Closed for nearly six and a half years, the Central Avenue Bridge reopened to citywide celebration September 6.
By Robin Jovanovich
Closed for nearly six and a half years, the Central Avenue Bridge reopened to citywide celebration September 6.
The road to completion had its share of bumps.
The bridge, a busy connector between Boston Post Road and Theodore Fremd Avenue, was scheduled for a major upgrade in 2006, having been declared deficient by New York State after an inspection the previous year. A redesign was in the works when the spring floods of 2007 virtually destroyed the bridge. It was expected that FEMA would pay for its replacement, and City staff worked long and hard to secure that funding. But after a two-year process, FEMA informed the City that because Central Avenue is a state road it was turning the application over to the NYS Department of Transportation. After a final redesign, the project was started at the beginning of 2013. Aside from a few unexpected sewer lines, the project mostly ran smoothly these past months.

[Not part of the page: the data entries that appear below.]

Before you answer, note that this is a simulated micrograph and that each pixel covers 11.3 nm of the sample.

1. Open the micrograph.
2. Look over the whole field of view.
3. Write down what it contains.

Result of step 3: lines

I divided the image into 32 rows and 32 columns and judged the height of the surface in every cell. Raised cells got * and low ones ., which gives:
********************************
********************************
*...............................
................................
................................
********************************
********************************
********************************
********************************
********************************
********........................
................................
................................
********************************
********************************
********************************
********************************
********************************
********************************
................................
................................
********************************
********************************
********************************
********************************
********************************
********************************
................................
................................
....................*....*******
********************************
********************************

In his opening remarks at the ribbon-cutting ceremony, Mayor Doug French joked, “I thought the Tappan Zee Bridge would be finished before the Central Avenue Bridge.” He added, “But we’re resolute; we get stuff done in Rye.”
The Mayor praised City Manager Scott Pickup for his tenacity. “Three-quarters of the $1.5 million project is state-funded,” he said. Mayor French also credited previous administrations, DOT personnel, and Ammann & Whitney, the Rye-based engineering firm that headed up the project.
In his remarks, City Councilman Rich Filippi, who lives a short walk from the bridge, said it’s not a bridge “but a monument to volunteerism. Local politics is where you have the greatest response from government. The community voiced strong support for reopening the bridge and it happened.” Councilman Filippi thanked Mayor French for four great years of leadership.
After City officials cut the ribbon, marking the official reopening, Councilman Filippi was the first to drive over the bridge. Members of the Rye Police Department were the next.
And the community cheered.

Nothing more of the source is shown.